Today’s word is a suggestion from Wordfoolery fan ClĂ­odna. Quomodocunquizing means “making money in any way you can” which is something many of us are familiar with if we want to pay our way in this world. It’s also a term that’s on my mind this week as I embark on a couple of new writing gigs. I’ll let you know when they’re fit to be seen.

Roman Coin (replica)

Quomodocunquizing is so underused as to be almost extinct. It appeared in a Huffington Post article in 2013 and hasn’t rejoined the English language in any significant way since then, perhaps because of its cumbersome pronunciation. I rummaged for an audio file but failed. My best guess is quo-modo-cun-quizing but it doesn’t exactly ripple from the tongue.

Apparently quomodocunquizing appears in the Oxford English Dictionary, but I can’t find it there or in other major dictionaries, so either this is a fun invention by a word geek, or it has finally lapsed from use. This would be a shame for two reasons. One is that its main quoted usage, a ranty essay in 1652 by Thomas Urquhart, is so over the top – “those quomodocunquizing clusterfists and rapacious varlets”. Thomas, I doff my writing hat to your vitriol.

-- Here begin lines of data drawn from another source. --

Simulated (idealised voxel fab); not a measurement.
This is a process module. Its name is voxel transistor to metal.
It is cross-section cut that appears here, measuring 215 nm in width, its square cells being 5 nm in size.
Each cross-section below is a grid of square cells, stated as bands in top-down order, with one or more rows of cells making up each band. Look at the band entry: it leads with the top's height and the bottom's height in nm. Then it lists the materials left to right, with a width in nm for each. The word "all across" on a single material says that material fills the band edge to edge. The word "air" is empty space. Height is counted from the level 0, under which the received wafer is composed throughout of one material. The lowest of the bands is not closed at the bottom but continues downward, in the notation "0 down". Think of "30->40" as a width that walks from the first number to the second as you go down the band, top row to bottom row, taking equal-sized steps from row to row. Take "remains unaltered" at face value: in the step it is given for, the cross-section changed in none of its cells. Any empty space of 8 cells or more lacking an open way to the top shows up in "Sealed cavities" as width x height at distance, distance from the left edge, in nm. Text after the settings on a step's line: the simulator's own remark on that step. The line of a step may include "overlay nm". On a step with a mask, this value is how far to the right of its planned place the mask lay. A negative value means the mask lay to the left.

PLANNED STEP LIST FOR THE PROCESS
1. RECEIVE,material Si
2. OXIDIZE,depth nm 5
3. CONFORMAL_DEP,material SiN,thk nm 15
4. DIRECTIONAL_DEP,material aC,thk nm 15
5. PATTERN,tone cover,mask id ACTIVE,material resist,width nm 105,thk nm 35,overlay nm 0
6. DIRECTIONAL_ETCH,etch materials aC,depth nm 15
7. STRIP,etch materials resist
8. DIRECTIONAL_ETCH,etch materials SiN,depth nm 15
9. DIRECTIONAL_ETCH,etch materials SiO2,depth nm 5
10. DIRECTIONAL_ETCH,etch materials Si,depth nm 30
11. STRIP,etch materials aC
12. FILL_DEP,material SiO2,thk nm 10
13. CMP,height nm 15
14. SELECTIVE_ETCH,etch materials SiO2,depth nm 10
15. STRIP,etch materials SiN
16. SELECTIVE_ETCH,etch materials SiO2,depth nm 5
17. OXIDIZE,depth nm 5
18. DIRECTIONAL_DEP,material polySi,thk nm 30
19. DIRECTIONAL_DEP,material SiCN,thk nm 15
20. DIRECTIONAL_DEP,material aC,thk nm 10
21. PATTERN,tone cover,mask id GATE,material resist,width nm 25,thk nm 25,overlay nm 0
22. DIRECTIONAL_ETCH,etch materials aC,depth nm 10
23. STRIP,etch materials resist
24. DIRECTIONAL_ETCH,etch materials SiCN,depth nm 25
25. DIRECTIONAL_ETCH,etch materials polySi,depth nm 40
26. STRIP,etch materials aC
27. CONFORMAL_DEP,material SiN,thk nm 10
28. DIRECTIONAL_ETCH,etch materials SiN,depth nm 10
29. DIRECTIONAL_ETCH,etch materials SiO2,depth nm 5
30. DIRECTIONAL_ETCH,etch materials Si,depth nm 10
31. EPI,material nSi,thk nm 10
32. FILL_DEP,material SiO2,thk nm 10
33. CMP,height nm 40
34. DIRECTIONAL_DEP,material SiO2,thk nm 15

The second is that we all understand the concept and we don’t really have a good word for it. Yes we have “hustling”, although that has con-man implications and yes we’ve “portfolio careers” where a person works on various income streams to curate a profitable and enjoyable career, but there’s nothing like a Latin word to really nail an idea like quomodocunquizing.

Quomodocunque, in case your Latin is as rusty as mine, means “in whatever way”, so quomodocunquizing is a direct steal from Latin into English.